A new strategy for the forestry sector has been launched today (Thursday, February 25), following the release of a report into the issues around the forestry licencing system.

Minister for Agriculture, Food and the Marine Charlie McConalogue and the Minister of State Pippa Hackett have announced ‘Project Woodland’, aiming to “drive forward” the planting of trees.

The ministers accepted a new report on reforming the Irish forestry licensing system, and said they were “committed to its immediate implementation”.

Minister McConalogue said: “The new initiative is aimed at solving many of the issues which have mired the forestry sector in recent times.”

The implementation of Project Woodland will be led by Minister Hackett.

The report into the sector – and which led to Project Woodland – was compiled by Jo O’Hara, who was commissioned by the Department of Agriculture to look into how to apply the recommendations of an earlier report on the forestry licencing system – the Mackinnon Report.

“Jo O’Hara has confirmed my own belief that while, of course, the issues with licencing – of afforestation, roads, and felling – must be addressed, bigger questions about forestry also need to be considered. Timber production is important, but trees are about more than timber,” Minister Hackett remarked.

They are also about beauty; biodiversity; the environment; carbon capture; community enjoyment and enterprise; and social good, and it’s time to find the space to say that, and to value that.

Project Woodland involves four different ‘workstreams’ working to the minister through a project manager and project board. The project board will be chaired by the department secretary general, Brendan Gleeson.

The workstreams will work concurrently, focusing on different areas. The first one will concentrate on the licensing backlog; the second on a “vision” for forestry; the third on devising a “fit for purpose” organisational structure; and the fourth on streamlining the licensing process for the future.

Each workstream will be supported by a working group made up of stakeholders drawn from the minister’s existing Forestry Policy Group and will be chaired by an “independent, experienced outsider”, the minister said.

Speaking on O’Hara’s finding that “issues exist which were beyond the scope of her report”, Minister Hackett said: “I expect the working groups to be wide-ranging.”

“I also expect that there will be interaction between the working groups and other areas in the department so that, for example, CAP [Common Agricultural Policy] measures – perhaps eco-schemes for farmers who would be prepared to plant smaller areas – are aligned with Project Woodland, rather than in competition with it,” she added.

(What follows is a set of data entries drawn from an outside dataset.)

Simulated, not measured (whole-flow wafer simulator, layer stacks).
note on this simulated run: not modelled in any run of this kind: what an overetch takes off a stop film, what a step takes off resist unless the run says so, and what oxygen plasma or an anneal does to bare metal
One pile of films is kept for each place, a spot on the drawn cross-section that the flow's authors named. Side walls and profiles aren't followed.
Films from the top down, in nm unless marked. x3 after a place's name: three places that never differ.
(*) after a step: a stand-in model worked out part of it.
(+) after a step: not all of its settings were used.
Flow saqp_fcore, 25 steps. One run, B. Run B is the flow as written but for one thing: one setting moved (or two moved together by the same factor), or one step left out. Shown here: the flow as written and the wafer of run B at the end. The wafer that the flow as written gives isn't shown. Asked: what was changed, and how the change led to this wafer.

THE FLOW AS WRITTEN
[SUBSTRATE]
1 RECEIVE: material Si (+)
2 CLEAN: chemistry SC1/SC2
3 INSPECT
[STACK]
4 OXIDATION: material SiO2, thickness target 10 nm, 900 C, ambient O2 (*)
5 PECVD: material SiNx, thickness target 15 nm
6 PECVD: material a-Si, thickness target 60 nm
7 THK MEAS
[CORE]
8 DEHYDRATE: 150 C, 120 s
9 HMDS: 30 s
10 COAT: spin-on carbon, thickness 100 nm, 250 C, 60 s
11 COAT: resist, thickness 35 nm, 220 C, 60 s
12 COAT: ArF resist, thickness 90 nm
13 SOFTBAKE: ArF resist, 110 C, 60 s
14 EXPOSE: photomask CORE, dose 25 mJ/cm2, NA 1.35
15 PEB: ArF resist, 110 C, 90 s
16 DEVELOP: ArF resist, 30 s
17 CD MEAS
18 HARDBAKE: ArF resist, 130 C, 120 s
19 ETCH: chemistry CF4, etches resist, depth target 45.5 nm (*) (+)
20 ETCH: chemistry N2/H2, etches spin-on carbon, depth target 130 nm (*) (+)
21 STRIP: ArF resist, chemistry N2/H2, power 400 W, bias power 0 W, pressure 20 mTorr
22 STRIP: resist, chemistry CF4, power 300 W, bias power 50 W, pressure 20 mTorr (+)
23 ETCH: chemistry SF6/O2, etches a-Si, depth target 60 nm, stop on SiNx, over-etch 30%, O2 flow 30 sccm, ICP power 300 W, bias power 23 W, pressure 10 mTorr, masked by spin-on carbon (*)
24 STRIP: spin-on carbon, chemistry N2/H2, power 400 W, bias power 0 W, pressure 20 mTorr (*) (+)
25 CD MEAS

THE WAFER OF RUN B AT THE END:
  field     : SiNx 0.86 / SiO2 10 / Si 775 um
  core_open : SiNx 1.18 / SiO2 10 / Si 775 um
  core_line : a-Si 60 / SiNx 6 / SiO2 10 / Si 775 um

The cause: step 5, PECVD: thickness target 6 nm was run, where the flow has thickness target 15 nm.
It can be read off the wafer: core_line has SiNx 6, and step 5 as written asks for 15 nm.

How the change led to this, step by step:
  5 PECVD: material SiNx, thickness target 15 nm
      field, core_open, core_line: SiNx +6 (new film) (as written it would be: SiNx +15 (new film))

The minister also announced an initiative involving communities, explaining that she had asked Irish Rural Link to undertake a study on the effect of forests on communities.

“I am asking Irish Rural Link to build up on the work done by Aine Ní Dhubháin in UCD a few years ago, to engage with communities, to look at the upsides and downsides of forests for them as they exist at the moment, and come up with recommendations for the future,” she noted.